"Upcycling"

Glass Roots Gives New Life to Bozeman Glass


By David Nolt, 1-16-08

 
  Jennifer Pearson displays a recycled clear glass tile at the Glass Roots studio. Photo by David Nolt.

As the Bozeman City Commission moves ahead with curbside recycling, curiously absent from the list of recyclables is glass. When the Department of Environmental Quality ruled that the Holcim cement plant could no longer use recycled glass as an aggregate in cement, the city began crushing glass and using it as a cover on the landfill – not exactly what Bozeman residents had in mind when they took the time to collect and drop off their glass.

Now, with the landfill closing, even the pseudo-recycling of glass is not an option. The city continues to stockpile glass but without a long-term recycling solution.

In light of all this, Jennifer Pearson got a bright idea: this past summer she bought herself an industrial glass kiln and began giving glass new life. Glass Roots, her new business, uses solar power to melt glass and turn it into an array of bathroom tiles and lighting fixtures. The result is beautiful and, best of all, true recycling.

Pearson says there is a prevalent skewed perception of recycling. She references the book “Cradle to Cradle: Remaking the Way We Make Things,” and calls the Glass Roots process “upcycling.” Though Glass Roots is not alone a solution to Bozeman’s glass recycling woes, Pearson says it is an important example of what can be done.

“We’re taking the process full circle,” Pearson explained at the Glass Roots debut at Fantasia in downtown Bozeman. “We’re stopping the process and saying, ‘hey, this has value.’”

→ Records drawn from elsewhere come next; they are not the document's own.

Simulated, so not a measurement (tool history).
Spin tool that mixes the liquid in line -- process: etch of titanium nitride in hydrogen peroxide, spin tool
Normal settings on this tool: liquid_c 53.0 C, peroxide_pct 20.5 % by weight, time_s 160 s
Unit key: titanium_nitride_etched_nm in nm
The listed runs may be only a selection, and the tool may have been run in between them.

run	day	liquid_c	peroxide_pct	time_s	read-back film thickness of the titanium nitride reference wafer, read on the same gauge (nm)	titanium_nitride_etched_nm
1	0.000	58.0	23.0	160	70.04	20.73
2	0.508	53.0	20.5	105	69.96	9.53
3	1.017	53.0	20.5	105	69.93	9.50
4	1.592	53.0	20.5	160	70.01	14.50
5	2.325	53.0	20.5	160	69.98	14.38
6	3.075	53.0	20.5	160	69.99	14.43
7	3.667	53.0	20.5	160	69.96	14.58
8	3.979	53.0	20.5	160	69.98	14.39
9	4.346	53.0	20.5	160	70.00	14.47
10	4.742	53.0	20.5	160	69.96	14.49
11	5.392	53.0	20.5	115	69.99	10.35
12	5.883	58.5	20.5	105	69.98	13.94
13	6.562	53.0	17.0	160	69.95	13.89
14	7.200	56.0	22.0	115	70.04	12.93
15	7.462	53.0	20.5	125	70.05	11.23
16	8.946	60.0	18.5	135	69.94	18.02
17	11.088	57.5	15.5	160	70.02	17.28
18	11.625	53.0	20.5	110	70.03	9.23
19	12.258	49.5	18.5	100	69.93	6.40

Pearson says dialing in the process has been a huge learning curve; using trial-and-error, Pearson and her partners began an intensive process of learning which glass to mix at which temperatures and durations. The process resulted in more than a few burns, as glass must be crushed and then fused at 1,600° Fahrenheit (all 1,600° are powered straight from the sun via photovoltaic solar panels.)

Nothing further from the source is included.